Pytorch equivalent of np.partition()

catubc · March 26, 2019, 8:26pm

Hi

I need helping write a fast version of np.partition() using pytorch. https://docs.scipy.org/doc/numpy-1.14.1/reference/generated/numpy.partition.html.

a = np.array([3, 4, 2, 1]) 
# np.partition returns a quasi-sorted version of the above array with the values '3' in the 2nd entry and '4' in the 3rd entry because that's where those values would be  if the array above was fully sorted
np.partition(a, (2,3))
>[2,1,3,4]

I need to do a similar thing using pytorch. In particular, I am doing a torch.max() over a large 2D array (1D array would be equivalent) and I’d like to get the first and second largest values.

Is there a way to do this more efficiently than calling torch.max() once, masking out the values found, and then calling it again with masks (i.e. something like the below)?

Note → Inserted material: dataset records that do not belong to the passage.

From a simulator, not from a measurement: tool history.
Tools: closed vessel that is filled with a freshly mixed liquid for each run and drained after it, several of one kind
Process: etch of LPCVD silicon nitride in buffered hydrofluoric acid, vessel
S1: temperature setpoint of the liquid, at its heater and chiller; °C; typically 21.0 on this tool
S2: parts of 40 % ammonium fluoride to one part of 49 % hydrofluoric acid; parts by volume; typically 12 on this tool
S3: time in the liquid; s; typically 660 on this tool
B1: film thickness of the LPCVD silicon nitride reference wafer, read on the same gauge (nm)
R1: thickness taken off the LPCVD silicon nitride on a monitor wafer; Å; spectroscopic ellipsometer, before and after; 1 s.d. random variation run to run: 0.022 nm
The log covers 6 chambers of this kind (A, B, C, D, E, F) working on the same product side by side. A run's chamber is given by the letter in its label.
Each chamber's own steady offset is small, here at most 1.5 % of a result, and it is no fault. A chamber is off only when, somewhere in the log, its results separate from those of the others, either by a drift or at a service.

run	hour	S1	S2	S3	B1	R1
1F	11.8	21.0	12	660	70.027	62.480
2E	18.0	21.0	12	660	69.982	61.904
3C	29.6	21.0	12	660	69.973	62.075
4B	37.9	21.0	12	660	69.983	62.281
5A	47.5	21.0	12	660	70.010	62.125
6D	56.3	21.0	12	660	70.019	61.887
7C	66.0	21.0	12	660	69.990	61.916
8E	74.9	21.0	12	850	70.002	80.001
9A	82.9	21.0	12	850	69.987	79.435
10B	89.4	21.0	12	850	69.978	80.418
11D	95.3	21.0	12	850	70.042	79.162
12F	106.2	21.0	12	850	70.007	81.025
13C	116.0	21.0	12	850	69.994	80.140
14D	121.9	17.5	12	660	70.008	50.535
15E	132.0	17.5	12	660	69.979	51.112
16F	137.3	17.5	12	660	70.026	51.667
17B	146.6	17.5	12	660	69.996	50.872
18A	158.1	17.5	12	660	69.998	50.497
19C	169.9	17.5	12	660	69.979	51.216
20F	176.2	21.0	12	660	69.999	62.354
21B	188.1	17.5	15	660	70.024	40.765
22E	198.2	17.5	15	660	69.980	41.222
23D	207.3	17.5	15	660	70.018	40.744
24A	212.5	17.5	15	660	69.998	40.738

# 2D version of max search over axis=0
x_largest, y_largest = torch.max(array,0)
array[x_largest, y_largest]=-1E10

# find 2nd largest peak
x_2ndlargest, y_2ndlargest = torch.max(array,0)

chenyuntc · March 26, 2019, 8:45pm

torch.topk, which is even simpler

catubc · March 26, 2019, 9:05pm

That’s it, seems to be perfect function! Thanks so much.